A few months ago, I published this article on the eco-friendly beauty and hygiene products I was using to cut back on waste and packaging in the bathroom. Since then, I have discovered a few new ideas that I have decided to share with you today!
Let’s begin with my biggest triumph: superfatted soaps that I buy at my local bulk store. They smell wonderful, do not dry out the skin, contain no animal fats or palm oil, are package-free and made in France! I use these soaps in lieu of face wash and shower gel. And instead of buying specialty face scrubs, I occasionally use a generous pinch of sugar that I keep a small box in the shower.
I still use bottled shampoo, but the one I now use is organic and completely neutral. It comes in a recyclable plastic bottle. It is not specially formulated for greasy, dry or dandruff-prone hair and simply washes the hair without any extra promises thrown in. Using this non-aggressive shampoo along with the occasional clay mask (as I mentioned in my previous article) has cleansed my hair and scalp considerably: my hair stays cleaner for longer and is shinier and stronger, too.
I also now use apricot oil in a recyclable glass bottle instead of face cream in a non-recyclable tube. I pour two or three drops of the oil onto my fingertips, rub it into my palms and then lightly pat my face before massaging the oil in gently. This way, my skin gets just enough hydration without being shiny or greasy.
To brush my teeth, I have finally found two new solutions that I am very happy with. I bought this toothbrush with a reusable handle and a few affordable extra tops you just clip on when you need to throw away the old one. The brush is a little bulky, but I am now so used to it that I don’t even notice anymore. I also tried out the powdered toothpaste Per blan that is a wonderful example of an alternative product that just ticks all the boxes. It is organic, made in France and packaged in all recycled and recyclable materials. Plus, it only costs around 3€ and I can buy it in my local organic store. I like to add a few drops of peppermint essential oil to it, but that’s not really necessary. I must admit that it is not the same as ordinary toothpaste: it is a fine white powder you dip your wet toothbrush into, as opposed to a paste in a tube, so it does take a little getting used to in the beginning!

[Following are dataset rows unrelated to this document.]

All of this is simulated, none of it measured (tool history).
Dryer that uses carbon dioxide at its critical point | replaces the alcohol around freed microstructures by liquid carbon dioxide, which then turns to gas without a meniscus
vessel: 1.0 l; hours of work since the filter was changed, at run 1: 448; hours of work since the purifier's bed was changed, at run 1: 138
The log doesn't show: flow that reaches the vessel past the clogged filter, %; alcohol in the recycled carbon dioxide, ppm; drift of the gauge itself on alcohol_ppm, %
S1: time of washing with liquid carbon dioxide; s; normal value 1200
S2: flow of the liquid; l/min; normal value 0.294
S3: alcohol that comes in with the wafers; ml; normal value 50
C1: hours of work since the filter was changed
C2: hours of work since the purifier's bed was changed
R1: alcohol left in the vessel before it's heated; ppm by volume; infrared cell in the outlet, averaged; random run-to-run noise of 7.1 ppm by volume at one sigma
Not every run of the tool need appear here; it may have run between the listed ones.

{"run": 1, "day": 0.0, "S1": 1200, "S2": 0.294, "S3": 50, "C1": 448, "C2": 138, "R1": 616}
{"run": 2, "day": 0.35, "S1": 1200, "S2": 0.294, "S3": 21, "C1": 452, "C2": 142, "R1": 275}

A few months ago, I also helped fund J’aime mes dents (I love my teeth), a French startup that is about to start selling bamboo toothbrushes that are delivered to your postbox every three months. It may sound strange, but I am actually quite looking forward to receiving my first toothbrush! I hope I will like it, as I would like to have the option of throwing my worn toothbrushes on the compost heap.
At this point, all I could still be missing is organic apricot oil sold in bulk and a neutral, cheap solid shampoo!
Have you tried any of these products before, or do you use other eco-friendly beauty and personal hygiene products at home?